New vCPU instructions 2.0

Using, learning, programming and modding the Gigatron and anything related.
Forum rules
Be nice. No drama.
lb3361
Posts: 77
Joined: 17 Feb 2021, 23:07

Re: New vCPU instructions 2.0

Post by lb3361 »

I have about 10% reduction in code size, but I am only using a subset of the new instructions as I do not know their opcodes and I cannot test.

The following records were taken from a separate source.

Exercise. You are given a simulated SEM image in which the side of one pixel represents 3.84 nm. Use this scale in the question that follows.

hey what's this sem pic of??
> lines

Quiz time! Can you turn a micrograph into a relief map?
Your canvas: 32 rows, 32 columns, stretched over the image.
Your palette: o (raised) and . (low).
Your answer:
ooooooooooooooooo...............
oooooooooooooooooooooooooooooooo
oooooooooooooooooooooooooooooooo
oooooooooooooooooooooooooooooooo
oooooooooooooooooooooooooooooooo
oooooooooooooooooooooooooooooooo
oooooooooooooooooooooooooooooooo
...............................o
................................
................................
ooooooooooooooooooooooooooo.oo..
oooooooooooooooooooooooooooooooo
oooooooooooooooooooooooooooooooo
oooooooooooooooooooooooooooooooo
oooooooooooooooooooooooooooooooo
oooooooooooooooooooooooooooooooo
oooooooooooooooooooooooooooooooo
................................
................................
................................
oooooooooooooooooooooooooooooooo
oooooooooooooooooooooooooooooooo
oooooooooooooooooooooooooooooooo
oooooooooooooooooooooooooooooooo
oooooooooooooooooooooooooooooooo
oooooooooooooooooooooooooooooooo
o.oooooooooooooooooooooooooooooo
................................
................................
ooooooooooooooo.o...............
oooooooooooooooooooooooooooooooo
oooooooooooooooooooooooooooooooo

I also read you have a number of interesting sys calls. I am hoping to use as many of them as possible, then maybe propose new ones. For instance, memcpy() https://github.com/lb3361/gigatron-lcc/ ... c/memcpy.s is ready for using a SYS_CopyMemory that resembles the SYS_SetMemory that memset() already uses. See also _memscan.s in the same subdir. I am also planning a SYS_CopyMemoryExt that writes into another memory bank, something that is very hard to do with the vCPU alone.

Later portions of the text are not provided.